In the Democratic Republic of Congo, the army is leaking weapons to the very rebels that seek to topple it. It sounds like a bizzare joke. But it is an increasing problem in the Democratic Republic of the Congo, according to a report from a group of independent experts.
Militias in the DRC, the report says, rely not only on local and regional networks, but have reached beyond those boundaries. The report's coordinator, Dinesh Mathani, says that in the case of the FDLR, the leading Hutu militia, a Diaspora leadership plays a key role in decision-making and funding:
MATHANI: We've interviewed dozens and dozens of ex-FDLR combatants who've talked about the role that they play in terms of coordinating military operations, handing down instructions, coordinating fund raising in the diaspora, Europe, North America in parts of Africa, sending that money back on the ground to support local FDLR military commanders. And these international networks have somewhat been overlooked.
COCKBURN: Revenue also comes from mineral exploitation. The report highlights how rebel groups are making millions of dollars by exporting gold to the United Arab Emirates. Mr Dinesh explains that the gold passes via companies in Uganda, Burundi and Tanzania:
MATHANI: In Burundi one guy's at the helm of the monopoly of that trade. All of his exports go to the UAE. In Uganda the companies that officially export all export to the UAE but those that we have traced aren't officialized, because they are already the directors of sanctioned entities and they are doing it, if you like, "under the radar." So we don't have documentation on those specific guys in Uganda. But we do have considerable information on them continuing to trade gold and testimony showing that their associates have set up shop in Dubai as well.
COCKBURN: Weaknesses in the Congolese army are also aiding militia survival. Mr Dinesh says that, the CNDP, although formally absorbed into the Congolese army, remains a Tutsi rebel outfit:
MATHANI: They've changed uniforms but they've retained a parallel system of chain of command, of illegal taxation, rackets that they're imposing on the ground and they're also deeply involved in the exploitation of mineral resources as well. So those are the support networks that we're talking about. And these networks need to be tackled.

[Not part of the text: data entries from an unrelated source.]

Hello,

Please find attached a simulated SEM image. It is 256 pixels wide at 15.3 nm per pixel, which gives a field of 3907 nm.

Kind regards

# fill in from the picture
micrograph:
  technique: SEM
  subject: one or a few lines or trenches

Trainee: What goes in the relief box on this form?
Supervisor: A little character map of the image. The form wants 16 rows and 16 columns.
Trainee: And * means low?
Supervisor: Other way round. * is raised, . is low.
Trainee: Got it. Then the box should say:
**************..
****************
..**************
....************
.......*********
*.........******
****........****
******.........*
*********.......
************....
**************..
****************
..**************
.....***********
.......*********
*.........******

COCKBURN: The report has not come without some controversy. Leaked to the press last month, many journalists described it as a damning inquiry into the work of MONUC, the UN's Congo mission. Mr Dinesh, however, criticizes these reports as completely false:
MATHANI: We do talk about the contradictions between MONUC's support to the military operations against the FDLR. But we don't make any strong conclusions. The focus of the report is the international, regional and local networks that are fuelling the crisis in Eastern Congo. That's what this report is about. It's not and internal inquiry. There are far more important things in here than conclusions drawn on MONUC which I think are actually quite dull.